Swaayatt Robots removes the need for network and carrier companies to be part of the connected car ecosystem. Each car can drive by itself thanks to an onboard computer communicating to the onboard cameras through a LAN and making all the self-drive decisions.
Ingenuity does not announce itself. It always arrives when people least expect it.
When you meet Sanjeev Sharma, the founder of Swaayatt Robots, what impresses you is his deep knowledge of all things tech.
Having worked with world-renowned artificial intelligence (AI) experts like Zvi Shiller in Israel, and Richard Sutton in Canada, Sanjeev returned home in 2014 believing he could build a product company in India.
He realised that driving on Indian roads was a drudgery because of the traffic. While his peers wanted to focus on IoT solutions for cars for predictive and prescriptive maintenance, Sanjeev used his experience from working with the globe's best to build a connected car stack.

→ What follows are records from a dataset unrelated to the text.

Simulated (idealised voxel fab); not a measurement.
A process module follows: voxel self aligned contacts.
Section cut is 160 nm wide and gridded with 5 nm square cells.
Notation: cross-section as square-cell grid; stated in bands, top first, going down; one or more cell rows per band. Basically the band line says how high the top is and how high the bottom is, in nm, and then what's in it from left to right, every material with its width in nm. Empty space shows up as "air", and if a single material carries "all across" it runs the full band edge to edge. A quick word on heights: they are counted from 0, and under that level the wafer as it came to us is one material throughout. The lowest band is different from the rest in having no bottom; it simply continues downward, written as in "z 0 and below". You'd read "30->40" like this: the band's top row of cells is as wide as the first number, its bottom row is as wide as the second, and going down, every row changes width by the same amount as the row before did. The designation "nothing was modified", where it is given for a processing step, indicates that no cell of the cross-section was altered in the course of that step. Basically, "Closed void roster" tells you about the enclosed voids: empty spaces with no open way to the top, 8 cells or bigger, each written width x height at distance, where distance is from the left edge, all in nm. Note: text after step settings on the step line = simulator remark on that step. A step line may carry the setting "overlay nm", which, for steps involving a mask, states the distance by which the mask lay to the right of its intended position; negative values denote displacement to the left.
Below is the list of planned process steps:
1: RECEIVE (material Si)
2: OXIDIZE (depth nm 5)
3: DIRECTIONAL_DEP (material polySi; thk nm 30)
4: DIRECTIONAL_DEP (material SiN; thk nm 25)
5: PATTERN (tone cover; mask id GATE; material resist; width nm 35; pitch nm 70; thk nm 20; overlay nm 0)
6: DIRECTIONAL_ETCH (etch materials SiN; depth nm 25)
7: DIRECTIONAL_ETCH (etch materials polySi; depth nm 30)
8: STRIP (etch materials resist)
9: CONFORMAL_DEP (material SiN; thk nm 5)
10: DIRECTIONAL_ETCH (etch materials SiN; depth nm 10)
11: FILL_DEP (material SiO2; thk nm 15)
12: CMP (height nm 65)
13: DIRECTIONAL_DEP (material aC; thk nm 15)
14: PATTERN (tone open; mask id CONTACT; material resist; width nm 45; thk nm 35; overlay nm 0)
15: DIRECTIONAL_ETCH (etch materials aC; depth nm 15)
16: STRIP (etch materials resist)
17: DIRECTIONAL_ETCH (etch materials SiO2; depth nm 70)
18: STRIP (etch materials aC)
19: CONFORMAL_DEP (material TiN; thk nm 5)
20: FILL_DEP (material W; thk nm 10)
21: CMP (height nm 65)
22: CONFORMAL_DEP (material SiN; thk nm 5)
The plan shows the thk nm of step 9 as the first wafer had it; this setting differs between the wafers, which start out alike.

Those of you reading this may be thinking, when the global automobile biggies, like Volkswagen, Toyota and General Motors are working with some of the most renowned tech companies like Cisco and Intel to build connected car modules along with carrier services like Telstra and AT&T, what chance does a homegrown company have?
Swaayatt's technology makes a game-changing point. It removes the need for network and carrier companies to be part of the connected car ecosystem. So the incumbent theory that you need a consortium of network companies, mobile carriers, operating system companies, and automobile companies is thrown out of the window.
With Swaayatt, each car can drive by itself thanks to an onboard computer communicating to the onboard cameras through a LAN and making all the self-drive decisions. By doing so, the costs of the car drop significantly. Say if you paid Rs 67 lakh for the Tesla, let's drop the cost by a third, and that makes the difference. “We have tested the car in Bhopal and it drives by itself at 35 km per hour and in highways with an increased speed of up to 40km,” says Sanjeev.
No wonder Swaayatt is part of YourStory's Tech30.
Sanjeev is a graduate of IIT-Rourkee from the 2011 batch and has lived and breathed tech. “My father and mother encouraged me to learn what I loved,” he says.
In fact, his father supported him financially when he returned from the University of Alberta, Canada in 2014 to build a connected vehicle.
It all started with a 9-year-old Mahindra Bolero picked off from the pre-owned market. It took Sanjeev a good three years to train the vehicle and test it. It can recognise every object thanks to the 21 algorithms that work on speed, motion sensing, and the computer that is programmed to read known and unknown environments. “It a drive by wire system and I want to take this to automobile OEMs,” he says.
The 29-year-old believes the Indian automobile manufacturers can benefit from having a homemade system that is powerful and scalable. In contrast, automobile OEMs like the Tatas and Mahindras work with Bosch and Continental to develop such systems. The cost is so high that only high-end cars costing Rs 1 crore onward have some drive-by-wire features.
If a Bhopal-based startup can build a connected car for under Rs 40 lakh then the system should truly be replicated in all cars in the country. However there is a caveat here, the startup’s system is yet to be certified and approved by the ARAI, a regulator that tests and certifies all automotive components for safety.
Perhaps it's time for OEMs to support such tech. Sanjeev is yet to take the tech commercial and is in need of support to scale the business. Currently, he operates only with a five-member team.
By 2020, there will be a quarter billion connected vehicles on the road, enabling new in-vehicle services and automated driving capabilities, according to Gartner.
During the next five years, the proportion of new vehicles equipped with this capability will increase dramatically, making connected cars a major element of the Internet of Things (IoT).
“The connected car is already a reality, and in-vehicle wireless connectivity is rapidly expanding from luxury models and premium brands to high-volume midmarket models,” says James F. Hines, research director at Gartner. “The increased consumption and creation of digital content within the vehicle will drive the need for more sophisticated infotainment systems, creating opportunities for application processors, graphics accelerators, displays and human-machine interface technologies,” says Hines.